Sunday, 28 February 2010

Lincolnshire 1431 departs

Lincolnshire 1431 departed from the BusWorks yesterday after a reasonably lengthy convalescence in Blackpool. It had arrived at the BusWorks after many years of outside storage had taken its toll on the bus and with many mechanical parts seized.

We were commissioned to partly repanel, re-rubber and repaint the vehicle back into Tilling green and cream livery whilst on the inside the side panels were relined in green rexine and the interior ceilings repainted. Unfortunately, our client's budget could not stretch to reupholstered seating - the coach seats being in very poor condition.

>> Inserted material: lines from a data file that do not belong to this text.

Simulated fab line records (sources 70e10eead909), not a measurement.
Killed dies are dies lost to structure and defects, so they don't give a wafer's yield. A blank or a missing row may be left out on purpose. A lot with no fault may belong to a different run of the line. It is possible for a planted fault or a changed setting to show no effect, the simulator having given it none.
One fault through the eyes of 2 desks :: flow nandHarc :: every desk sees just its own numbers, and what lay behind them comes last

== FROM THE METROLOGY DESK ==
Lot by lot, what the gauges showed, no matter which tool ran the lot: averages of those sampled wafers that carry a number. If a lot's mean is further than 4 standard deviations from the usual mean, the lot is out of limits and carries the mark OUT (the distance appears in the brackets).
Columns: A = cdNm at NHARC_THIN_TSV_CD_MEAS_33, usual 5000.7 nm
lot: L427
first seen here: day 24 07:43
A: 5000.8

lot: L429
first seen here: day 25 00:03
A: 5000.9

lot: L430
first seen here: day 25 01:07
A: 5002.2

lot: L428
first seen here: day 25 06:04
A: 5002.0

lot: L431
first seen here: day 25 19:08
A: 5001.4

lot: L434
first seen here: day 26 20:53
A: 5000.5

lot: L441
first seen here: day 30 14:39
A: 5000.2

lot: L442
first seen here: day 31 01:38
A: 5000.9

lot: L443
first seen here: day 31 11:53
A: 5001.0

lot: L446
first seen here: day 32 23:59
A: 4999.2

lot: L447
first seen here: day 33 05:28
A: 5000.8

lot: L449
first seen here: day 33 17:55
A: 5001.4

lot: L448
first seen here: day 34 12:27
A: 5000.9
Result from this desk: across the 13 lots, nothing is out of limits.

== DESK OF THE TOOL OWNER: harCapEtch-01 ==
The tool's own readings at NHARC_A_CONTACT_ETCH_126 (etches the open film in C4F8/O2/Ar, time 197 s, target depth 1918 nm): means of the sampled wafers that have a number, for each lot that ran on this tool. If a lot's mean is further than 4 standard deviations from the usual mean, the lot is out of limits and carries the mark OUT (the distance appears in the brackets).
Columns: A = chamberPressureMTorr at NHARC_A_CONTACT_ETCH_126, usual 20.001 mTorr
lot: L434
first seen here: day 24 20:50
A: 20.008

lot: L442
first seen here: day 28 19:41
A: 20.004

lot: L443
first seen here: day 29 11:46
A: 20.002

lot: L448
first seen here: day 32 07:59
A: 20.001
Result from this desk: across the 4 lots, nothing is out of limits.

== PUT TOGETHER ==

As other Bristol RELH owners will testify, the air suspension on these vehicles is very expensive to replace (the air bags of the correct dimensions are no longer available requiring substantial modification to the vehicles) but this issue aside, the BusWorks prepared the bus for MoT Class V including substantial rewiring.

Leicester Dominator arrives

This East Lancs bodied Dennis Dominator spent more years in Warrington than its native city of Leicester. The East Lancs bodywork styling superseded the traditional box shape applied to Leicester's previous batches of Dominators but the thin body sides and square gasket glazed windows meant that body movement soon resulted in excessive water ingress.

C100UBC is part of the Leicester Transport Heritage Trust collection (see http://www.ltht.org.uk/). The Trust owns four ex Leicester City Transport buses, but the Trust's current membership can muster a further 15 vehicles ranging from 1950 to 1982, and all of these have connection with Leicester and the County. Indeed, this Dominator is privately owned by Andrew Harris but considered as part of the LTHT collection.


The bus is to be partly repanelled and all glazing rubbers replaced prior to a complete repaint back into mid-1980s Leicester livery of red, light grey and white.

Monday, 15 February 2010

Merseyside Leyland National commissioned

Merseyside PTE was a late convert to the Leyland National and apart from a batch ordered by Southport (but delivered to the PTE) in 1974, it was not until 1977/78 that significant numbers were ordered.

1000 was the PTE's first dual-purpose seated example and entered service in May 1978 at Southport garage with NBC-style moquette for 45 passengers. Later renumbered 7000 and latterly garaged at St.Helens, the bus later found its way to Aintree Coachlines. Now preserved, the BusWorks has been commissioned to start restoration on the vehicle back to its original Merseyside livery. The photo above shows it when new on a private hire in Southport.